By Stephen Smoot
A week ahead of time, warnings started to arise over the potential for a historic storm to strike West Virginia. National weather maps in the countdown to the storm showed the slow, lurching, movement of a massive surge of storm activity moving northeast out of Mexico, through Texas and the middle South into Tennessee.
West Virginia was the bullseye it seemed to push toward. The entire state braced for what it expected would produce over one, to perhaps more than one foot. Some warnings even told the far Eastern Panhandle counties of Berkeley and Jefferson to prepare for two feet.
Then the storm brought its fury to the Mountain State, but not in the way most expected.
“We have been out every day,” said Tori Drainer, Shinnston City Manager, last week. “It’s been tough when you think of how bad the storm really got in the state.
She pointed out the difference between this and typical West Virginia winter storms, saying “it’s about fifty-fifty snow and ice.” Drainer added that “the first day we got a lot of ice, then snow on top of snow.”
The ice came in the form of sleet, which normally does not appear during the bitterly cold temperatures that came with the storm.
Sleet differs from freezing rain. The latter falls as rain from the sky, then freezes on contact with surfaces at certain temperatures. Sleet happens when snow originates in high atmosphere cloud formations, melts as it falls through a layer of air warmer than 32 degrees F, then falls through another subfreezing layer of air.
Droplets of water refreeze into tiny ice spheres and stay as such until they accumulate on the ground like snow. In mountain counties, enough accumulated on mountainsides that large banks of sleet and snow surged downward into roadways, blocking them with dense ice. Graders stepped in where snow plows could not.
In some cases, vital roads were cleared by equipment in use since the presidency of Richard Nixon, but not Shinnston.

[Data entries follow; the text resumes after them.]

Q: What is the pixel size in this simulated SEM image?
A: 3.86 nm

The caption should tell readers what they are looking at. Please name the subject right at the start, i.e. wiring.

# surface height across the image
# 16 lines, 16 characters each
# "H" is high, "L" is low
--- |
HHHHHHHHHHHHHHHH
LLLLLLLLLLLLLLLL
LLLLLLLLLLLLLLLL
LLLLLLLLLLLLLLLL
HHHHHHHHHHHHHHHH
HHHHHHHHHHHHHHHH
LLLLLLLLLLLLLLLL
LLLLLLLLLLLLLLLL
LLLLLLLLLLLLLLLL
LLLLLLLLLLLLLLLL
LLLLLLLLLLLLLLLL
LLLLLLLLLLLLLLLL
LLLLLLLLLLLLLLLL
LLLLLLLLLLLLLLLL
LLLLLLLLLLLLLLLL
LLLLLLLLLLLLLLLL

“We prepared a month in advance” for winter,” shared Drainer. Shinnston stocked up on supplies needed when storms hit. Furthermore, the City Manager stated that “we have really good equipment. We replace our old equipment regularly.” Back hoes and other heavy equipment worked on areas in the City’s purview.
“The amount of snow has been crazy,” Drainer noted, “people were surprised.” But as she explained, when the weather gets crazy, Shinnston is prepared.